1

I'm reading data from 2 csv using pandas read_csv.

Details.csv

ID,VALID
P1,Yes
P2,No
P3,Yes
P4,No

Relations.csv

ParentID,ChildID
P1,C1
P1,C2
C1,C1A
C2,C2A
C1A,C1AA
P2,D1
P2,D2
D2,D2A
D2A,D2AA
P3,C4
P4,C5

Now i stored both in separate dataframes. I have to check the ID's from Details in Relationship and for each ID find all level of its children(until no further child). If the ID has Yes for VALID column, then all its child should have "VALID" if not then those are "NOT VALID".

Expected output

P1,VALID
C1,VALID
C2,VALID
C1A,VALID
C2A,VALID
C1AA,VALID
P2,NOT VALID
D1,NOT VALID
D2,NOT VALID
D2A,NOT VALID
D2AA,NOT VALID
P3,VALID
C4,VALID
P4,NOT VALID
C5,NOT VALID

Currently I'm doing this in SQL. I have no idea how to replicate this in python. Are there any functions available in pandas or I have to do with for loop. Any suggestion would be appreciated.

From this question, i have tried something like below but it is not working.

import pandas as pd

details = pd.read_csv('C:/Myfolder/Python/Details.csv')
relationship = pd.read_csv('C:/Myfolder/Python/Relationship.csv')

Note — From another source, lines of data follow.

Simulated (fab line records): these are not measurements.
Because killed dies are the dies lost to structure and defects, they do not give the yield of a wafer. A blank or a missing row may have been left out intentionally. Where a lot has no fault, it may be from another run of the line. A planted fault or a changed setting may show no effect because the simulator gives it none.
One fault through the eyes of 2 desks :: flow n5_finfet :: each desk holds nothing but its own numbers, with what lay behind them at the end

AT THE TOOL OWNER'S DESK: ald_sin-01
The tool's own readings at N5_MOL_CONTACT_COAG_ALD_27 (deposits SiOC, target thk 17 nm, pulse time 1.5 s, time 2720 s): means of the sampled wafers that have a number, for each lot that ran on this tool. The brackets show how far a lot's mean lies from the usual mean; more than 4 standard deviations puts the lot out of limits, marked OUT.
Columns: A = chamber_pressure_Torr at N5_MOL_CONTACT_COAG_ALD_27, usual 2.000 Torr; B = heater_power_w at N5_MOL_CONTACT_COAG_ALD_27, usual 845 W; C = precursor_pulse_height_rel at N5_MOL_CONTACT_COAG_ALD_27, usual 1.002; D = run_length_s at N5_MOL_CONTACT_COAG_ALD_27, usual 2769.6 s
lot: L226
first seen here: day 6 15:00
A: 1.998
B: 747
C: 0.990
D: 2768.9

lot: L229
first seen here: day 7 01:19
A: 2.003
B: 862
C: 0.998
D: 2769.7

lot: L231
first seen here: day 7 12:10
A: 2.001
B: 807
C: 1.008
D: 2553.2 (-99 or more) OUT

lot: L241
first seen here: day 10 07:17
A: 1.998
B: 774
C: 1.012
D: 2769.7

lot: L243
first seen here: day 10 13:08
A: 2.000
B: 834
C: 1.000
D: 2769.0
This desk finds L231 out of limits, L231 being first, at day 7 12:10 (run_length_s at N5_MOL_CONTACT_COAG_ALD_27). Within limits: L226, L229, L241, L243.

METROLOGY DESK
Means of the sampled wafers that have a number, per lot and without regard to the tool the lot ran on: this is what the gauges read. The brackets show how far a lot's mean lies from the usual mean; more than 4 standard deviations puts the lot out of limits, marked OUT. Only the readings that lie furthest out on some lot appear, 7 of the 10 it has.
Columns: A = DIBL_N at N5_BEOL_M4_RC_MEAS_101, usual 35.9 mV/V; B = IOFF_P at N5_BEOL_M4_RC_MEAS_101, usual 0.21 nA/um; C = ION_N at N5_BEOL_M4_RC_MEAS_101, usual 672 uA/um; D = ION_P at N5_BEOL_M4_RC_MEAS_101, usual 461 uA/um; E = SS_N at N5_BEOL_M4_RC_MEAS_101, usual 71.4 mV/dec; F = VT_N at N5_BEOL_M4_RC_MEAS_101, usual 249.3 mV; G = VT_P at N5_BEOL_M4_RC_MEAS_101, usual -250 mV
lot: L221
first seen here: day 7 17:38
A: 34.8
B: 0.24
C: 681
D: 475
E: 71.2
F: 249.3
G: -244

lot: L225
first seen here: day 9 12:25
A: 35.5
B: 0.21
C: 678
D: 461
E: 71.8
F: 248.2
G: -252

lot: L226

def nlevel(details.id, parent_dict=relationship.ParentID, _cache={0:0}):
if details.id in _cache:
    return _cache[details.id]

return 1+nlevel(parent_dict[details.id],parent_dict)
Avinash
  • 533
  • 5
  • 15
  • Is the relation.csv ordered, by this I mean that all the parent-child relation for the same parent in one block: for example, could you have P1,C3 after the row P3,C4, hence P1,C3 is not in the same block than the other P1-child relation? – Ben.T Aug 12 '20 at 15:26
  • Hi @Ben.T. Thanks for you time. No it is not ordered. It can be any order. – Avinash Aug 12 '20 at 15:32
  • Maybe have a look at this [post](https://stackoverflow.com/questions/57228605/creating-dictionary-of-parent-child-pairs-in-pandas-dataframe) in the meantime someone answers, that addresses your problem while not a full dup – Ben.T Aug 12 '20 at 15:47

1 Answers1

1

You can do this recursively using a stack. First, put the elements into an adjacency list to simplify traversal, then empty the stack, adding children for each node and storing validity strings in a separate structure. Preserving order, build a result dataframe from the ordered node-validity pairs and dump to CSV.

import pandas as pd
from collections import defaultdict

details_df = pd.read_csv("Details.csv")
relationship_df = pd.read_csv("Relationship.csv")
order = {k: 1 for k in relationship_df.values.flatten()}
graph = defaultdict(list)
validity = {}

for parent, child in relationship_df.values:
    graph[parent].append(child)

for root, valid in details_df.values:
    stack = [root]

    while stack:
        curr = stack.pop()
        validity[curr] = "VALID" if valid == "Yes" else "NOT VALID"
        stack.extend(graph[curr])

result_df = pd.DataFrame([[x, validity[x]] for x in order])
print(result_df.to_csv(index=False, header=False))

Output:

P1,VALID
C1,VALID
C2,VALID
C1A,VALID
C2A,VALID
C1AA,VALID
P2,NOT VALID
D1,NOT VALID
D2,NOT VALID
D2A,NOT VALID
D2AA,NOT VALID
P3,VALID
C4,VALID
P4,NOT VALID
C5,NOT VALID
ggorlen
  • 44,755
  • 7
  • 76
  • 106